If a fortuneteller stared into her crystal ball, what would she see in the future for mowers? Hovering decks, reclining seats and engines that purify the air?
While none of those features seem to be in the near future, manufacturers are making changes to their equipment that forecast what landscapers could expect to see with new mowers.
“The focus moving forward will be developing higher efficiency machines that incorporate more technology in manufacturing, operation and maintenance,” says Mark Meyers, marketing manager, Dixie Chopper.
In an essentially low-entry-cost market, focusing on improving productivity per hour and per dollar spent will help landscapers compete with the mow-and-blow types.
“The smartest landscapers recognize the efficiency gains from new-generation mowers and are utilizing them to get a leg up on their competition,” says Jamie Palmer, product manager, John Deere Commercial Mowing. “These trends will continue as costs continue to increase.”

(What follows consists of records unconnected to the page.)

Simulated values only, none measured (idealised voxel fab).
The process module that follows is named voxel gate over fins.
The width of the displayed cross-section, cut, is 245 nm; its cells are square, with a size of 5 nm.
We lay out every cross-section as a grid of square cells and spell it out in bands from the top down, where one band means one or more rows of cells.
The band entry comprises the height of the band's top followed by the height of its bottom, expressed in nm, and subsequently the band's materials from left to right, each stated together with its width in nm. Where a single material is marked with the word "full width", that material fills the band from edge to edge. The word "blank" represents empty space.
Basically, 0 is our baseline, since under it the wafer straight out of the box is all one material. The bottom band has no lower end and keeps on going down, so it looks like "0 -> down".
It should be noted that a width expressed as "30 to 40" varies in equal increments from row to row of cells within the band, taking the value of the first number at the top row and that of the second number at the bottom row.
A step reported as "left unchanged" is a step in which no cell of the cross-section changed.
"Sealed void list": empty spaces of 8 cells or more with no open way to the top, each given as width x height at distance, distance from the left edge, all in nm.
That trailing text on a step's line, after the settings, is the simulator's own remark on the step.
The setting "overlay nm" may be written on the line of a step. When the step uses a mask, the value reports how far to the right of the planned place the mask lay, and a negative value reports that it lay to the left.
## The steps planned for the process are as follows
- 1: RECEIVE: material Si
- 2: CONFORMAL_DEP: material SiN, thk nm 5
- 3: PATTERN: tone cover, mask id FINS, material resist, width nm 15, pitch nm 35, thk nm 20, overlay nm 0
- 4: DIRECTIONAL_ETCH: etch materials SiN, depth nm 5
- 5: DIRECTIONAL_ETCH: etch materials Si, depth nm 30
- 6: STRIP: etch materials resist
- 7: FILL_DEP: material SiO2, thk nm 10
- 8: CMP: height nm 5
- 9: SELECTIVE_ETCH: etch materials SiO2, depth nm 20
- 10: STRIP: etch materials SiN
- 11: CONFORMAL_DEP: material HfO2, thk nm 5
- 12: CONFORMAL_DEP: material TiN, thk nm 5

With propane, Tier 4 emission standards, electronic fuel injection (EFI) and electric power all becoming hot topics in the sustainability discussion, landscapers should expect to see these options more and more when purchasing mowers.
“Most changes will be iterative,” Palmer continues, “but there are several new developments on the horizon that may be true game changers for the industry. One can look at the increases in productivity recently experienced by farmers through intelligent solutions and extrapolate those to mowing.”
Here are new technologies and redesigned features that, if taken advantage of, can help set one lawn maintenance service apart from the next.
Fading costs, emissions
Gas prices, maintenance costs and down time can really make or break a landscaper’s services if not managed correctly. So, manufacturers have designed mowers that cost less in the long run, require less daily attention and reduce engine emissions.
“Current trends involve lower-horsepower, smaller machines,” Meyers says. “This trend will continue as long as the demand for fuel efficiency remains high.”
One power source addressing fuel and upkeep costs is the EFI mower. A variety of companies have started to offer this engine option with their products, and it’s something that will continue, according to Palmer.
Besides cutting down on fuel usage, EFI engines do not have a carburetor – resulting in reduced maintenance and replacement costs. Exmark, with its Lazer Z X-Series, and Toro, with the Z Master Professional 6000 (also available with a propane engine) and Commercial 3000 Series, offer EFI model options equipped with Kohler engines.
Electricity, not gas
While most landscapers probably won’t be replacing their mower fleets with ones that plug up any time soon, electric mowers may play a larger role on the jobsite going forward.
For a school campus or grounds that require quiet operation, going electric might fit the bill, especially if the lawn is an acre or smaller.
“Battery technology continues to improve, which will expand the opportunity for more versatile and environmentally friendly methods of caring for our green spaces,” says Emily Sword, senior marketing communications manager, Cub Cadet. “But environmentally friendly doesn’t just mean reducing gasoline emissions.”
Cub Cadet’s RZT S Zero electric ZTR mower does not produce emissions, provides a low noise level and doesn’t require gas, oil, filters, belts or spark plugs. If landscapers are considering purchasing an electric mower, adding up the costs of fuel and parts not used in these mowers – then subtracting it from the price tag – can help when calculating the mower’s overall expense.
While every new power source and option might not make sense for the industry as a whole, it’s pretty obvious these aren’t the same ol’ mowers anymore.
“Professional users will be offered more choices than ever before between platforms, technology and features and will have to carefully evaluate which solution best fits their needs for productivity, efficiency, comfort and reliability,” Sword predicts.
But as with every new invention or update, there’s a higher price tag at the beginning. (Remember: The first successful minicomputer sold for $18,000, and look where the price is now.)
“Landscapers may incur higher equipment costs upfront, but the equipment will last longer and have a lower cost of ownership,” Meyers says. “Eventually, the initial equipment cost will drop over time as alternative-energy technology becomes more common in the industry and more units are produced.”
While no one can predict the future, one thing is clear: Mowers are changing. More sustainable options are no longer something that cut into productivity and cost too much to rationalize buying. So, landscapers and their crews should familiarize themselves with EFI, propane and even electric mowers.
If they don’t, they’ll be waving goodbye to new business in a cloud of their competitors’ grass clippings.